If you like sci-fi epics with not one, but two scenes in which characters negotiate the finer points of the galaxy’s real estate laws, then you’ll love Jupiter Ascending.
Lana and Andy Wachowski’s latest attractive, expensive post-Matrix failure is full of interesting ideas and fantastic set design, which are undone by mostly uninteresting characters, emotionally dishonest storytelling and a convoluted plot more fascinated with the signing of deeds using notarized space tattoos – yep, that’s a thing -- than with creating situations and people worthy of the filmmakers’ effort.
After random Russian thieves kill her stargazing father and – clutch the pearls! – steal his brass telescope, Jupiter (the painfully miscast Mila Kunis) is born aboard a Chicago-bound cargo ship (because reasons). There, we find her struggling to live as the world’s prettiest maid, one willing to donate her eggs so she can one day afford to buy a brass telescope like her dad’s.
Jupiter doesn’t know she recently became the rightful owner of Earth, much to the chagrin of a regal alien villain that calls the inside of the planet Jupiter home. The campy, whispering baddie, Balem Abrasax (Eddie Redmayne), will stop at nothing – save for obeying the aforementioned space laws – to prevent her from being queen.
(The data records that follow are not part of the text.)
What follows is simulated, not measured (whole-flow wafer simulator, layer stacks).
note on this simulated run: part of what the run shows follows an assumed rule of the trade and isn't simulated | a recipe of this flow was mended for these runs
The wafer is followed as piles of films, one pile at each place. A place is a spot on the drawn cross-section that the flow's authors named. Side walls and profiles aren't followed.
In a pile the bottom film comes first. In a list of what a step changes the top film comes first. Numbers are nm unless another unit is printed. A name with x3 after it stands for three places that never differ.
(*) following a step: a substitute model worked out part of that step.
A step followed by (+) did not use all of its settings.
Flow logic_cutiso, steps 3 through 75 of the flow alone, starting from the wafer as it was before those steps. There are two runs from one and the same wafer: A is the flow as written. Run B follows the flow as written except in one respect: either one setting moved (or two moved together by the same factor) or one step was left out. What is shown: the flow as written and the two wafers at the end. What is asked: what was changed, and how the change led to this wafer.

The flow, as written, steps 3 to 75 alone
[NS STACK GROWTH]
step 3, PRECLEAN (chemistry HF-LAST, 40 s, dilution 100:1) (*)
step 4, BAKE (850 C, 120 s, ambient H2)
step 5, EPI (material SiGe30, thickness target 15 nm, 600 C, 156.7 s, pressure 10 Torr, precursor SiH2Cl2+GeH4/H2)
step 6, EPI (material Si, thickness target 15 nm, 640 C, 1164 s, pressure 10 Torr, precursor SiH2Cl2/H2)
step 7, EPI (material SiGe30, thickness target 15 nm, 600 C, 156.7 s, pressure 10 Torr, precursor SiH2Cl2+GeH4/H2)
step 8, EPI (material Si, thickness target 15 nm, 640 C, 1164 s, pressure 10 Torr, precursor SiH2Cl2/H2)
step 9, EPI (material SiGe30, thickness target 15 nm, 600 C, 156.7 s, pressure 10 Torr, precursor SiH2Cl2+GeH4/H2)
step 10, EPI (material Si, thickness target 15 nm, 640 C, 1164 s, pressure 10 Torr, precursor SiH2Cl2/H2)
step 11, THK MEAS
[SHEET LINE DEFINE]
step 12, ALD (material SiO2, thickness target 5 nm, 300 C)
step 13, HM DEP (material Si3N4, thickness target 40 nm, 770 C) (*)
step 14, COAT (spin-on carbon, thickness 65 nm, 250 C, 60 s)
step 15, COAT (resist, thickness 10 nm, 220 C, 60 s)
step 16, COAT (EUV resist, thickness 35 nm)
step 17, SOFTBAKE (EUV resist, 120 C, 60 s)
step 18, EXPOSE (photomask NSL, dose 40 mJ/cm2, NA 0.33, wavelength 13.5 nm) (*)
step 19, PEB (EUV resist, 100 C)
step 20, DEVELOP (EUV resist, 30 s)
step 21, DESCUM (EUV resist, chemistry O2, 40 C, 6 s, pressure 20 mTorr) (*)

Lots of damsel-in-distress scenes ensue as Jupiter falls (a lot) and gets rescued (a lot) by Caine Wise (Channing Tatum), a half-man, half-dog and all master hover-boot flyer, charged with saving her so she can rightfully claim our planet.
All of that would be passable if the script presented us with a heroine worth saving, or, even better, someone who can save herself. There’s a moment when the latter almost happens, during the confusing and bloated climax. Here, Jupiter physically battles Balem -- she has him on the ropes, one more blow from the metal wipe she wields should finish him. Instead, she gets her ass handed to her by gravity once again, falling to a death Wise swoops in to prevent.
We never get to know who Jupiter is; what are her wants, her dreams, other than a desire to own a telescope identical to the one that belonged to the father she never knew?
Tatum fares slightly better than his costar, thanks to a generous supply of heroic laser fights and spaceship battles the script affords him. We don’t get to know anything significant about him, but the movie acts like we already do. He’s introduced with an unearned confidence – as if we’ve already spent countless films with him and have put him on the same iconic pedestal with the likes of Han Solo or Neo.
In fact, the whole movie plays like the continuation of a story we’re only getting the first part of – as if the Wachowskis believe we love these characters as much as they do. It’s like being dropped into the second book in A Song of Fire and Ice and being expected to catch up either through Wiki or with the help of a friend.
Whole sections seethe with exposition that confuses more than it explains. Space battles blaze across the stars without clarity. And most scenes frequently open in the middle of events in ways that trick you into believing you must have missed the beginnings because you fell asleep. The story assumes you saw that which only lives inside the minds of the Wachowskis.
As pretty as the production design is, there are too many CG establishing shots that owe their shimmering landscapes to places like Naboo, as if the movie’s world-building was inspired by only the bad parts of the Star Wars prequels. One of its key alien creatures is basically the Koopa design from Super Mario Bros., now with dragon wings.
The overcooked spectacle gives way to an aimless and loud score from Michael Giachino, (sadly) his worst ever. His best work, as fans know, stems from stories that resonate with theme and heart. Here, all his music does is underscore their absence.
If Jupiter Ascending succeeds at anything, it’s validating Hollywood’s current mandate to franchise intellectual property -- while torpedoing any hopes original sci-fi has in ever seeing the green light.
Jupiter Ascending opens today nationwide.